Welcome back yuz-ers, welcome to
City 17 February’s progress report! This time we will talk about Vulkan performance improvements, audio changes, how to make good use of compute shaders, new input additions, and more kernel rewrites.
Thanks to progress in Linux’s mesa drivers, we’ve recently modified our minimum graphics requirements.
yuzu now requires OpenGL 4.6. However, any previously compatible hardware reaches this requirement with its latest GPU drivers installed, even old Fermi or GCN 1.0 series products. Laptop users, like desktop users, should visit the GPU manufacturer’s site (AMD, Intel, and Nvidia) instead of the laptop vendor’s site (HP, Lenovo, Asus, etc.), as it will provide compatible and up-to-date drivers. Thanks Morph for the change!
On the flip side, while the requirement of Vulkan 1.1 hasn’t changed, as stated in previous articles, Rodrigo made
VK_EXT_robustness2 a hard requirement.
This means that updated drivers are critical now, as lacking this extension will stop yuzu from booting games while on Vulkan.
AMD users still require to install the latest
Optional driver version to get support for
VK_EXT_robustness2. At the time of writing, the latest version is
21.2.3, but yuzu will work with drivers as old as
Multi-GPU systems must have all their drivers updated, even for integrated graphics that are functional but not in use.
A buffer is a data structure that reserves space in memory as slots to store information temporarily: for example, an audio buffer. In particular, a ring buffer is a special type of buffer where the slot next to the final one is the first slot in the buffer (so the start and the end are connected). Once it’s full, no new data is added until some information has been extracted from the buffer and processed.
SPSC stands for “Single-Producer/Single-Consumer,” and is a model that comes from the Producer-Consumer problem proposed by computer scientists to deal with the problem of proper synchronization when various simultaneous processes write and read from the same buffer.
In this case, only one thread at a time can insert data into the buffer (the Single-Producer), and only one thread at a time can remove elements from the buffer (the Single-Consumer).
It’s possible to choose a minimal size for each “slot” of the buffer in order to exploit regularities of the information stored.
The entities inside these slots are then considered a single “unit” of information, an information granule, from which the term “granularity” stems from.
The ring buffer implementation in yuzu was meant to be as general as possible, which is why granularity was a parameter that the programmer could modify to fit their needs.

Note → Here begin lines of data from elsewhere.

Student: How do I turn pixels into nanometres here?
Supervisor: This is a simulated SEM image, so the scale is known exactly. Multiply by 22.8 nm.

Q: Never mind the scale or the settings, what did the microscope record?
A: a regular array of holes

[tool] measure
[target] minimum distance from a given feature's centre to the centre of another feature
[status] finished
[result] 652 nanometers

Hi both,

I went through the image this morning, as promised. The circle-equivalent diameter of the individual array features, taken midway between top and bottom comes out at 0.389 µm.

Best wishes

Merry noticed there was a small bug when pushing data into the buffer with a granularity different from
1, but since there is no use case for a granularity different from
1 in yuzu, Merry decided to remove the parameter altogether, in favor of simplifying the codebase.
bunnei has been taking a look at the timing code and fixed an integer overflow in the wall-clock - a tool used to measure the passage of time in the emulator. Previously, these calculations would use 128-bit math for high precision, which can be quite expensive on the processor, so a few optimizations were done to perform 64-bit math instead. However, there was a bug introduced with these optimizations, and the timing math would result in an integer overflow. This PR fixed the bug by preventing the wall-clock from overflowing, and now things are back to working as intended.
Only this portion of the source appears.